Because a broken shortcut isn’t a shortcut at all.

AI generated image of woman's profile with gear-like abstraction superimposed over her brain area
"Sustainable organizing requires infrastructure that doesn’t rely on heroic effort." - Dean Spade

It’s easy to get excited about automation. Less manual work! More time back! But if you’ve ever set up an automation that quietly stopped working (or made a bigger mess than you started with) you know the reality: not every shortcut is a good one.


This isn’t a list of tools. It’s a way to think through what you actually need, before you start building. Whether you're automating your business backend or just trying to simplify one task, these five questions will help you create systems that don’t just work, but keep working.

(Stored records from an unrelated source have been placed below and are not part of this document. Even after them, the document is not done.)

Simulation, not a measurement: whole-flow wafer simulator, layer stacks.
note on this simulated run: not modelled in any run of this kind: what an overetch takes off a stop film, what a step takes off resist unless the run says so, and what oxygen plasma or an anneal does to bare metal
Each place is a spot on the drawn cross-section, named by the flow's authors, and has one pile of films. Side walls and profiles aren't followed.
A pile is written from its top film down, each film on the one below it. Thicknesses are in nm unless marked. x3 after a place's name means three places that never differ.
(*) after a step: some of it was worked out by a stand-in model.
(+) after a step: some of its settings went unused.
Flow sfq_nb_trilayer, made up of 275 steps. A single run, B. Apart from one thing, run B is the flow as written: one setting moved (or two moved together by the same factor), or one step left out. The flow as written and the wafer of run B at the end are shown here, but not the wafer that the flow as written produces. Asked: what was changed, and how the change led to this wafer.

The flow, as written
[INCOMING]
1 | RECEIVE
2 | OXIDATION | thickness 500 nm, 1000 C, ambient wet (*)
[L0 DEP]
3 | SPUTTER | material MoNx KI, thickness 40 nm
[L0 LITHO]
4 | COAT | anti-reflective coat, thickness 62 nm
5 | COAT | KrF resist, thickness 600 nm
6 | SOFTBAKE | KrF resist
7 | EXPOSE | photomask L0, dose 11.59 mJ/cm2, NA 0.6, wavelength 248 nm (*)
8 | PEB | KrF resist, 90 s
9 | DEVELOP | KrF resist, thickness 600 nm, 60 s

1. What’s the real problem?


Start here. Not with a tool, not with a trick; with the actual problem you want to stop running into.

Instead of:

“I want to automate my invoicing.”

Try:

“I want to stop sending late invoices, and I don’t want to copy info from three different places every time.”

Naming the problem clearly gives you a better chance of solving it cleanly.


2. Is it more important that this is fast, or that it’s reliable?


Some things are worth rushing. Most things aren’t. Especially when money, time, or people are involved.


Ask yourself:

  • Will I ever need to double-check this before it goes out?

  • Would I even notice if something stopped working?

  • If something goes wrong, how will I catch it?


If you don’t have answers to those questions, slow down. The best automation isn’t the fastest, it’s the one you don’t have to clean up after.


3. What kind of support are you really asking for?


There are lots of tools that say they "automate." The trick is choosing the one that fits the task:

What you need to do

What kind of tool helps

Move info from one place to another

A connector like Zapier

Trigger something when you take action

Built-in automations in your tool (like Airtable or Notion)

Automatically calculate or fill in values

A formula or rule inside your tool

Make it easier to see what’s going on

A dashboard or visual layout


If you’re not sure what kind of support you need, describe what you wish would happen and then look for tools that make that kind of thing easier.


4. What could go wrong?


Seriously. Imagine it breaks. Then imagine you don’t know it broke until next week.


Now ask:

  • Is there a way to get a heads-up if something doesn’t go through?

  • Is there somewhere I can check whether it’s working?

  • Will I remember how this works a month from now?


If the answer to any of these is no, the automation isn’t ready yet. It might still be worth doing, but manually.


5. Will it still make sense when I’m tired, busy, or not the one using it?


The best automation is one you can forget about. Not because it disappears, but because it’s steady. Clear. Predictable.


Before you hit “done,” ask:

  • Will this still make sense if I come back to it after a break?

  • Can I explain it to someone else in one or two sentences?

  • If it stops working, will I know where to look?


If the answer is yes, that’s a system worth keeping.


Final Thought


Automation isn’t just about saving time. It’s about protecting your focus and designing for ease you can trust. If something's working for you don’t rush to replace it with something faster. Start by making sure you understand the shape of what you need.

Then build something that will stand up to real life, not just a perfect day.